MASIGNCLEAN101

My expensive new earphones promised to upgrade my life. Then they broke | Romesh Ranganathan

I have been known to be wildly inconsistent with my reactions to expensive items. I will happily overpay for a pair of jeans, and later that same day bemoan the state of the world when an ice-cream costs a fiver, despite both items having a similar manufacturing cost.

My biggest blind spot is headphones. I have become convinced that I need a pair for different situations. So I have a pair for the gym (barely used, obviously), a pair for everything else, and then a pair of wireless earphones for situations in which I don’t feel like wearing headphones (or something; I can’t remember how I justified it to my family).

It’s the earphones that are now causing me grief. I had a pair of the kind that many people have, from that company that we all know manufacture things ethically and from whom there’s absolutely no way your phone was made by a slave. I chose these overpriced earphones for no other reason than to be able to ask my wife where I had put them, over and over again.

Then the Really Ethical Company brought out a new pair. These are apparently much better than the version I had because they sit in your ear more comfortably and the sound quality is far improved: two qualities that were very much trumpeted about the pair I already had, but which are now apparently utter trash and a crime against audio.

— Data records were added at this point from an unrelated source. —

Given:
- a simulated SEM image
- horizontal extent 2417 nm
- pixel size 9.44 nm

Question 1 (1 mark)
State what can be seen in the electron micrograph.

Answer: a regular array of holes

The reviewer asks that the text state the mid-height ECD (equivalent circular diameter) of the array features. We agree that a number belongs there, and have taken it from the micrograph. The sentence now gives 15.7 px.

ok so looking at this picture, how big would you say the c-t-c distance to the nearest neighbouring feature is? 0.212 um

Like an idiot, I decided I needed them and ordered a pair. I was so excited about being able to put the new earphones, that were almost identical to the ones I had, into my ears, so that I could finally hear my music properly and experience levels of comfort that I could previously only dream of with the awful pieces of shit I was using before.

I now had the issue of what to do with the old earphones. I went with the genius idea of giving them to my son, achieving the double aim of making me feel better about myself, while also showing my son that I love him enough to give him anything I have that has been rendered obsolete. (He also receives a pair of earphones for doing nothing. And so his ongoing journey in learning to appreciate the value of things is once more compromised by his father.)

The earphones arrived and I pretended that they were an improvement. Not to anyone else; I just kept reassuring myself that there was a noticeable difference, and that it would have been ridiculous to struggle on with the previous pair. There was absolutely no way that this was a waste of money, and further evidence of our manipulation by a capitalist society into believing we need to consume needless things in order to force us to keep working. (I heard that on a podcast, and while I was upset by the message, I was impressed at how crystal clear the words sounded.)

That lasted for about two weeks, until the earphones mysteriously stopped working. I put them in on the train, they refused to boot up, and I was left with the horrifying reality of being alone with my thoughts for an hour. I got home and immediately contacted the Really Ethical Company for a replacement and, as I half expected, they said something along the lines of how they’re only supposed to last about two weeks until the new iteration is released. I would have to send them off to be repaired, and so I am now without any earphones at all.

My life has continued almost completely unaffected, which highlights the stupidity of the purchase in the first place. This might well be my first step in unplugging from the Matrix. Either that, or I’ll just buy the new version as soon as they launch.